Is this really how a Southern magazine 'updates' itself? Is this staying true to our Southern heritage? Does 'update' mean using as many processed foods as we can find? Does adhering to Southern ways mean feeding our children trans-fats and food dyes, propylene glycol and corn syrup just so we can save 20 minutes? Being the food purist and the believer in Southern foodways that I am, I think the answer is no. I thought being Southern was taking your time, respecting culinary traditions, and enjoying every second of it.

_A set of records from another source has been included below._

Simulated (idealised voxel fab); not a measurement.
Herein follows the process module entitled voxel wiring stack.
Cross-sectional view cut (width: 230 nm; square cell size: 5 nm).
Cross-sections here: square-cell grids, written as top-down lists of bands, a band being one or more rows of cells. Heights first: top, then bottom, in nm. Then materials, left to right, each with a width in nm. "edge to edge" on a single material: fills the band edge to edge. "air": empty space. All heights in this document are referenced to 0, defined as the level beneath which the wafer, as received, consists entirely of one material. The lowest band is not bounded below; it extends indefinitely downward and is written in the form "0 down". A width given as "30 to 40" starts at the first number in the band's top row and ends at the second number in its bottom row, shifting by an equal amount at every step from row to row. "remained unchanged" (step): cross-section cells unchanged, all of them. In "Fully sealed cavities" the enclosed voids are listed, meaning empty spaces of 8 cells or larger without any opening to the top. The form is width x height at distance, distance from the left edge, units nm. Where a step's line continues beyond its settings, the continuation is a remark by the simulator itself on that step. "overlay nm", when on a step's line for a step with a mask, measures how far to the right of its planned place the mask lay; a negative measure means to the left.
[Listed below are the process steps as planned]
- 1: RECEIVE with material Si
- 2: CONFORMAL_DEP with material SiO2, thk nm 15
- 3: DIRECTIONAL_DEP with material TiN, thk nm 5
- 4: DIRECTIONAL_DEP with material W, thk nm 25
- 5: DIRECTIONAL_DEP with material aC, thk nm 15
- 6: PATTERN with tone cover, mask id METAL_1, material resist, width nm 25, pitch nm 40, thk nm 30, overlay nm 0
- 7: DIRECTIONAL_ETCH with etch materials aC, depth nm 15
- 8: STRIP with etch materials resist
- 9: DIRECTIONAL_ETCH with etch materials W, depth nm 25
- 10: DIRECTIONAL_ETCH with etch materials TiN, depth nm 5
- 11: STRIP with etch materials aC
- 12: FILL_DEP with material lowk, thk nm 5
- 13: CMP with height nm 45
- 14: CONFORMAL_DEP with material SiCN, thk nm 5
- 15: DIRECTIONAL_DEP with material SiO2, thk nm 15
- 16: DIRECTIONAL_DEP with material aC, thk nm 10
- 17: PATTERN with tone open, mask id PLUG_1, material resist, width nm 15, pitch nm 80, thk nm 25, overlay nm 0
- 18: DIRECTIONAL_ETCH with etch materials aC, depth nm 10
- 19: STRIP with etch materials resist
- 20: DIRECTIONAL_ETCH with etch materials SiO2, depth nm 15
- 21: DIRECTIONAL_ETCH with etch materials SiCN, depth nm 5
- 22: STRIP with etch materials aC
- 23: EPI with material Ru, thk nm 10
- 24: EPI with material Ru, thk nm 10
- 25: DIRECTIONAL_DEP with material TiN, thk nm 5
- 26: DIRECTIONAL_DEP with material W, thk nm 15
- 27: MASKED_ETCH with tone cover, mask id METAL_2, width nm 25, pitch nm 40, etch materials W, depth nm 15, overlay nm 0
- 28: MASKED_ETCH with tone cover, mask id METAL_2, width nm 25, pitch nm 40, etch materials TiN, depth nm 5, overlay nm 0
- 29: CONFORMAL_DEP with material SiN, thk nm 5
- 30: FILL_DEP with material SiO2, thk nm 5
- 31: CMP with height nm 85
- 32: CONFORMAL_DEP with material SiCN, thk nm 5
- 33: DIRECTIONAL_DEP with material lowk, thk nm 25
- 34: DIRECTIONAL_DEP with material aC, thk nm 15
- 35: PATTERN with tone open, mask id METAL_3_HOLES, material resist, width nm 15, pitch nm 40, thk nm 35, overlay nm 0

If anything, this issue took a step backward and certainly didn't push us forward. Nothing can be compared to the food we cook ourselves. Everything changes when we prepare a recipe from start to finish, when we know exactly what each ingredient is and how to pronounce it. I heard once that simply by starting to cook again, we take something back. We take something back unto ourselves and we become healthier for it. I think cooking from scratch reminds us of what it actually means to be a Southerner, represents everything that being a Southerner is.

If I was the editor of Southern Living, here are some of the stories I'd feature, based on the book by John Egerton, "Southern Food". What do you think?

1. Heirloom Recipes with a Modern Twist. Yes, you can really make that pie dough in no time at all. Here's how.
2. Charleston's Bessinger's Barbecue....reveals the decades old secret to its famous sauce!
3. Backyard Recipes: How to Grow, Harvest, and Cook Foods from your Fall Garden.
4. The History of Pork and Corn in the South.
4. The Top 25 'Down Home' Restaurants You Have to Try Before You Die.
5. The South's New Farmer's Market Scene.
6. The War Between the States: BBQ styles from Texas to North Carolina.

I am disappointed. There is nothing like a good magazine that takes you an entire Sunday afternoon to get through because it's packed full of interesting bits of information, nearly every page dog-eared because there's something you want to remember, learn about, cook, cut out and hang on your wall for inspiration, and most of all pass on.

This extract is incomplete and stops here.